Malta Unitary state


History and trends

Malta is a parliamentary republic. It gained independence from the British Empire in 1964 and became a republic 10 years later. Its constitution was adopted in July 1964, and amended in December 1974 and January 1987.

The House of Representatives (Kamra tad-Deputati) is a unicameral parliament. Its 65 members are elected for a five-year term. Parliament has the power to make laws “for the peace, order and good government of Malta” (article 65 of the constitution).

According to the constitution, local councils are the only local government entities and are subordinate to the republic itself.

The Maltese archipelago consists of four islands – Malta, Gozo, Comino and Filfla. It stands at a strategically important position in the central Mediterranean, around 100 km from Sicily, 300 km from Cap Bon, and half-way between Gibraltar and the Suez Canal.

Malta experienced a steady wave of emigration throughout the 19th century, especially to the United Kingdom, the United States and Australia.

Malta was granted self-government in 1947, but this decision was repealed in 1959. Malta did not become a member of the Commonwealth until after the February 1962 elections, which were won by the conservative Nationalist Party. In the aftermath of the vote, prime minister George Borg Olivier demanded that Malta become an independent state within the Commonwealth (August 1962). A referendum was held in May 1964, and Malta gained independence on 21 September 1964.

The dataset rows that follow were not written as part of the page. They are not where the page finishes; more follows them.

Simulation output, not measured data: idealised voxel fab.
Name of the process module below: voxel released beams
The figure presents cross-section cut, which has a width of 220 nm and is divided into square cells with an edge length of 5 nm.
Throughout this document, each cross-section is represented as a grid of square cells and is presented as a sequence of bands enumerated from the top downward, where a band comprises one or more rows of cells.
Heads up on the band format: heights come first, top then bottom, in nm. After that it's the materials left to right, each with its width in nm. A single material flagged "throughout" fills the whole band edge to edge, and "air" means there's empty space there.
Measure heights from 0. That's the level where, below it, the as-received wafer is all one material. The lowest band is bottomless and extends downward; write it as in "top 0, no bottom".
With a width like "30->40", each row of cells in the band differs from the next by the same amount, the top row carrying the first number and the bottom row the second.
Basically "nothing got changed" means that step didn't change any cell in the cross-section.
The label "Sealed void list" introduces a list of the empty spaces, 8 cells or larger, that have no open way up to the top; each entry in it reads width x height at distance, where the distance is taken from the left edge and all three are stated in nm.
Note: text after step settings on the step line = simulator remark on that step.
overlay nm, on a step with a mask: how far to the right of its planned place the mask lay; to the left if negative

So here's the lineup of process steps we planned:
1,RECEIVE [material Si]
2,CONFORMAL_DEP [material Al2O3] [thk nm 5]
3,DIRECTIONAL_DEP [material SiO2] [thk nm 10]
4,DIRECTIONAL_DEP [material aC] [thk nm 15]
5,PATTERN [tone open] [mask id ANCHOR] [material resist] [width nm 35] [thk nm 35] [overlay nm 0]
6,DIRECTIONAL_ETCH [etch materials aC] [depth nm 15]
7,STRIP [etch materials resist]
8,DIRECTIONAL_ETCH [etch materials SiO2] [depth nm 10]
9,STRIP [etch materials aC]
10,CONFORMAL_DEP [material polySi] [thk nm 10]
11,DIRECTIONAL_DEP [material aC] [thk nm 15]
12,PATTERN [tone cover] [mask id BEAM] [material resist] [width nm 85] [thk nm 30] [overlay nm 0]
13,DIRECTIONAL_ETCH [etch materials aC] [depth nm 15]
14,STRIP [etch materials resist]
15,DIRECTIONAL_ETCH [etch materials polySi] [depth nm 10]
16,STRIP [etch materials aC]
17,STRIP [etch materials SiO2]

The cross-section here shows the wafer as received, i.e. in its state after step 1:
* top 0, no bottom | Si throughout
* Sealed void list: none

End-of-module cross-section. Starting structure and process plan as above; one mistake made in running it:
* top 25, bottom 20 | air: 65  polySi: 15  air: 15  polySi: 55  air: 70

Malta became a republic in December 1974.

Local level :

Prior to 1993, there were no local councils (or localities) in Malta. This situation changed with the adoption of the Local Councils Act in that same year, when 68 local councils were created.

Since 1993, Malta has been subdivided into 68 elected local councils (kunsill lokali), also known as localities. In 2009, councils were grouped into 5 regions (reġjuni). There are 54 local councils on the island of Malta and 14 on the island of Gozo.

Malta’s local councils were re-baptised by the Local Government Reform Act of 6 October 2009. Local councils are responsible for managing and delivering a limited number of specific services locally.

The Local Councils Act was amended in 2009 by the Local Government Reform Act (Act XVI of 2009). The reform created five regional committees, one for each of the country’s five regions (article 37A(1) of the Local Councils Act). The regional committees’ remits are determined by regulation by the minister responsible for local government (Minister for Home and Parliamentary Affairs), after consulting the Local Councils’ Association.

Local councils within the same region may authorise the regional committee to exercise the powers normally entrusted to them, provided that this decision is taken unanimously. To date, the local law enforcement system and street lighting have been devolved to the regional committees. There are also plans to transfer the management of regional libraries to the committees.

The regional committees have the power to pass regulations for the purpose of fulfilling their duties. And, for the first time, they now have administrative committees. The regional councils are recognised legal entities, are chaired by a regional president, and are duty-bound to fulfil the mandate devolved or delegated to them by ministerial order.

The new amendments to the constitution created the following five regions: Gozo Region, Northern Region, Central Region, South Eastern Region, and Southern region.


The constitution was adopted in 1964 and amended in 2001 to include a local government system. These 2001 amendments included the addition of a new chapter (Chapter XA) enshrining the local council system as follows (article 115A): “The State shall adopt a system of local government whereby the territory of Malta shall be divided into such number of localities as may by law be from time to time determined, each locality to be administered by a Local Council elected by the residents of the locality and established and operating in terms of such law as may from time to time be in force.”

The 1993 Local Councils Act, modelled on the European Charter of Local Self-Government, defines local councils as local authorities.

The local councils have limited fiscal autonomy. They cannot levy local taxes, and they receive no tax revenues from the state under a revenue-sharing arrangement. Most of the funding for Malta’s local councils comes directly from central government transfers (79.9% in the 2005/2006 financial year). The local councils also collect revenues from public service users, as well as from investments and fines for contravention of the law.

In 2005, subnational public spending accounted for 0.6% of GDP and 1.4% of total public expenditures – the lowest percentages in the European Union.